Janet Reed was born near Medford, Oregon on September 15, 1916. She began dance training in Medford but moved to Portland while in grade school and received professional dance training there from William Christensen. In 1937, Reed followed Christensen to Oakland, California where he started a branch of the San Francisco Opera Ballet School. Christensen was soon named the artistic director of the San Francisco Ballet and Reed became the prima ballerina of the group. The company introduced ballet to new audiences as it toured the West and Midwest.
Reed moved to New York City in 1942 and joined the Dance Players, which folded one year later, leaving her briefly to make a living by teaching and picking up dance performances. However, Reed soon was dancing with the Ballet Theater (now American Ballet Theater), where she stayed until 1947. During this period, she worked with some of the most talented choreographers of the time, including George Ballanchine and a young Jerome Robbins. Reed returned to Portland several times where she was greeted with critical acclaim while touring with the American Ballet Theater.

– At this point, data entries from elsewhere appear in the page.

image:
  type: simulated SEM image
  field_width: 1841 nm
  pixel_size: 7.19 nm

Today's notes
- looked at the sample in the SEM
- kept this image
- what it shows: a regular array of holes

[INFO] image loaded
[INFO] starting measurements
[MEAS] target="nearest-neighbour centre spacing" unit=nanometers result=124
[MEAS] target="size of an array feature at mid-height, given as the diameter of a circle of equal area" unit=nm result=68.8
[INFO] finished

Ballanchine invited Reed to join the New York City Ballet in 1949 and she danced there until 1958. She then transitioned into the role of ballet mistress, in which she coached and prodded dancers to improve their technique and reach their potential. In 1963, Reed began teaching at Bard College and began her own ballet school in the Hudson River Valley. She moved to Seattle in 1974 where she helped develop the fledgling Pacific Northwest Ballet.
Over the years, Reed performed in numerous notable ballets, including Jerome Robbins's Fancy Free in 1944, Michael Kidd's On Stage in 1945, and George Ballanchine's Bourrée Fantasque in 1949. She was known as a vivacious dancer with excellent comic timing and impressive technique. Always an audience favorite, New York Times dance critic John Martin praised her in 1954: "Janet Reed is adorable, all right, and that unquestionably brings a great many customers to the box office; but she is also an artist of very high attainments, and a performer among performers."
Reed died on February 28, 2000 in Seattle.